Senate Passes Transportation Bill Critical for Colorado Communities with Key Bennet Provision

Will Provide Certainty for Colorado Transportation Projects

Includes Bennet-Backed Changes to Rural Transit Formula and Pilot Program for Transit-Oriented Development Planning

The U.S. Senate today passed a transportation bill that will provide more certainty for transit projects in Colorado and includes a provision Colorado U.S. Senator Michael Bennet pushed for on behalf of rural communities as well as one he secured to enhance sustainable growth around transit facilities. 

The Moving Ahead for Progress in the 21st Century (MAP-21) Act, which Bennet supported, passed with by broad bipartisan vote of 74-22.

“Colorado municipalities big and small, rural and urban, depend on reliable roads and transit systems to grow and thrive,” Bennet said. “This bill, which includes an improved rural transit formula, will give communities across the state the certainty they need to move ahead with their plans that meet their needs.  Smart, longer-term planning and development will help ease traffic while connecting Coloradans to good schools, good jobs and one another.”

The bill is the longest extension since the previous surface transportation bill expired at the end of 2009.

One Bennet provision in the bill would modify the rural transit formula program which currently takes into account rural population and land area to determine a state’s rural transit funding level each year. This change to the transit title of the bill, under the jurisdiction of the Banking Committee of which Bennet is a member, allows the number of miles traveled on rural transit trips to also be taken into account. This common sense improvement means Colorado’s share would increase from approximately $7.7 million in FY2011 to an expected $9.1 million under the new formula.

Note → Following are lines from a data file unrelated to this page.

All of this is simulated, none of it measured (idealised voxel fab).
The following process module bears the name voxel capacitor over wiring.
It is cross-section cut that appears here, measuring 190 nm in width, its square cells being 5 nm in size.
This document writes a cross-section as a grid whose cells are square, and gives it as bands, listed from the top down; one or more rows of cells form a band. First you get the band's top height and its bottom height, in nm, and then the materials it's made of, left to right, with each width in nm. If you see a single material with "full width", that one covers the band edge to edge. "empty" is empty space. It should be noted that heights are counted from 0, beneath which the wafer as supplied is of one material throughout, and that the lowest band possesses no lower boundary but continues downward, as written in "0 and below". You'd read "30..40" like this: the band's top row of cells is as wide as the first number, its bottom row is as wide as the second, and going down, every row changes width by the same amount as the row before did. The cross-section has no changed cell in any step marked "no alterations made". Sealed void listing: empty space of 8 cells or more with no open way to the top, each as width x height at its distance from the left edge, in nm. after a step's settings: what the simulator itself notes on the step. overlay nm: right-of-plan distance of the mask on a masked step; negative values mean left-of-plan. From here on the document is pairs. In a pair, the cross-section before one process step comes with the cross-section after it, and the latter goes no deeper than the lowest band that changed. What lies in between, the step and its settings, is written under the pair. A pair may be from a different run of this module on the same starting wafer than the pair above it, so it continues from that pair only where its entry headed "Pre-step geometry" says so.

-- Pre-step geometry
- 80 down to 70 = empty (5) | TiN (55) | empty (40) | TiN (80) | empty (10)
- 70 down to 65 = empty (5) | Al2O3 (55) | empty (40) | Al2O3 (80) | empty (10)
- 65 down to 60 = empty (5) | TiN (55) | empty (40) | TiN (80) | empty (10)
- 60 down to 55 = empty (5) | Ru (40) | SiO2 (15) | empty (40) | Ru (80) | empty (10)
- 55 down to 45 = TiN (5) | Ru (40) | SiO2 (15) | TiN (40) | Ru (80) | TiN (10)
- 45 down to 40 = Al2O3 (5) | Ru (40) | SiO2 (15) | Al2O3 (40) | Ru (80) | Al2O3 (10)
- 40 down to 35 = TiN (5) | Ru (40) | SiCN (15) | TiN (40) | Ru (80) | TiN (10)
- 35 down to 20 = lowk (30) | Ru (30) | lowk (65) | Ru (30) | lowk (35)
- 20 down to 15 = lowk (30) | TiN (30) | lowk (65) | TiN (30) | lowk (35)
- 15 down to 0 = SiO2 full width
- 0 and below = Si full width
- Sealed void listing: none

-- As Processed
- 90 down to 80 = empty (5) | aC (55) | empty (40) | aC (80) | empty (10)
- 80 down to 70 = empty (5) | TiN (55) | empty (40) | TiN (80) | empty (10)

Another measure in the transit title that Bennet secured in the bill authorizes $20 million per year for FY12 and FY13 to award competitive grants for transit-oriented development planning purposes around new transit facilities or ones where capacity improvements are being made. The program will help communities work closely with private investors to plan for the infrastructure needs that will promote mixed-use economic development around transit facilities. The provision, based on a bill Bennet introduced with  Senator Mark Warner of Virginia in February, addresses the demand for housing near transit in walkable, mixed-use communities, which is projected to double over the next 20 years, to 15.2 million households by 2030. It has the support of Transportation for America, Reconnecting America, Smart Growth America as well as numerous localities, local transit providers and advocacy groups.